The lack of harmonised data on French universities has lead to biased information on the country's higher education institutions and weakened the visibility of the research carried out in them, concludes a French Senate report on the ranking of higher education published early in July.
At national level, the lack of a transparent system distorts the allocation of human and financial resources, notes the report. At international level, it harms the attractiveness of France as a destination for foreign students and researchers and decreases the visibility of university research.
Another consequence, the report argues, is that exaggerated attention is given to the so-called Shanghai ranking, an index for monitoring the research performance of universities around the world, which the Senate says "only partially and imperfectly reflects the reality". France's key bone of contention with the Shanghai index is that the number of citations of a institution's scientific research is used as a ranking factor. Paris says this works against countries that do not publish in English.
Senator Joël Bourdin, the rapporteur on the report, argues that the intrinsic value of the Shanghai ranking is highly questionable ["très discutable"] and owes its interest only to its "mobilising effect".

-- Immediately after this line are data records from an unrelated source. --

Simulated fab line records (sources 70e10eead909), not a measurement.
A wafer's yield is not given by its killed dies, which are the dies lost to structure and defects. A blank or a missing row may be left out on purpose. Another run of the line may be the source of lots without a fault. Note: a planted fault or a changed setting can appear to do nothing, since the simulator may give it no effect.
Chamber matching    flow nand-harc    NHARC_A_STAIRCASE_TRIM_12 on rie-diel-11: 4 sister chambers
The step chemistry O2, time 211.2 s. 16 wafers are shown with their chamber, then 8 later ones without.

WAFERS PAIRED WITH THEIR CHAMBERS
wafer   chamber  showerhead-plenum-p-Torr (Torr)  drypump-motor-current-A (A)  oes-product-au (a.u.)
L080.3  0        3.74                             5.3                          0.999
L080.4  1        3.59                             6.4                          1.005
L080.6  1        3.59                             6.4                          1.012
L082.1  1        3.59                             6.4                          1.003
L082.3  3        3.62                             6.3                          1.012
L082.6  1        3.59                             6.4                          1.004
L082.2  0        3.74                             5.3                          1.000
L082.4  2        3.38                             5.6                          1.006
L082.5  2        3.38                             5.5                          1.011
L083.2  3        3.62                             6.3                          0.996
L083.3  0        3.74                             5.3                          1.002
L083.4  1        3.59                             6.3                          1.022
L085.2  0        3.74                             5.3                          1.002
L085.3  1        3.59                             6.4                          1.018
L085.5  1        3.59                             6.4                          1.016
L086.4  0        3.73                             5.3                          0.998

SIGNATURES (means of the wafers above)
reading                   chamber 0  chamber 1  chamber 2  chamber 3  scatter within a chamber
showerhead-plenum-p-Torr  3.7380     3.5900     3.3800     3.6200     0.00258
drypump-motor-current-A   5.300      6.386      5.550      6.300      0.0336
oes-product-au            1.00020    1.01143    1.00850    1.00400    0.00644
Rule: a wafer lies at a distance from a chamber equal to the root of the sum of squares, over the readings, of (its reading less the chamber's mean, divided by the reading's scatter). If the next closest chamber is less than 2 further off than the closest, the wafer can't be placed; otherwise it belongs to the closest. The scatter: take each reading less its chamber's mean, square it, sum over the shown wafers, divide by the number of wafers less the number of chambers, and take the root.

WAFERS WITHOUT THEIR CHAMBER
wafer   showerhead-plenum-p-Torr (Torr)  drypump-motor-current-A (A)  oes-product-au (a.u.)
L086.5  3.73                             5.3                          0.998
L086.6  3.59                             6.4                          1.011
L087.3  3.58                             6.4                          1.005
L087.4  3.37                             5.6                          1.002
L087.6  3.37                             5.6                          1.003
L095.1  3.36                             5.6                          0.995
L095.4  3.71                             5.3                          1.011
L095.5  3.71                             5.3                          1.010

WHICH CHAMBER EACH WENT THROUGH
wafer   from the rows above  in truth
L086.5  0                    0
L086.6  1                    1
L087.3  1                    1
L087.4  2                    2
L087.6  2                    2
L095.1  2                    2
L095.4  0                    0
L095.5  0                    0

The highest-ranking French university in the 2006 Shanghai ranking was Paris VI in 39th place, while American universities occupy more than half of the top 100. The only European universities in the top 10 are the UK's Universities of Cambridge and Oxford.
While French Higher Education Minister Valerie Pécresse has said she wishes to use the French EU Presidency to "lay down the foundations of common European criteria" for university classification, Bourdin argues that France should already go ahead and develop its own national classification system, as an EU-level process would take years.
Pécresse is expected to raise the issue during a meeting of EU education ministers in November.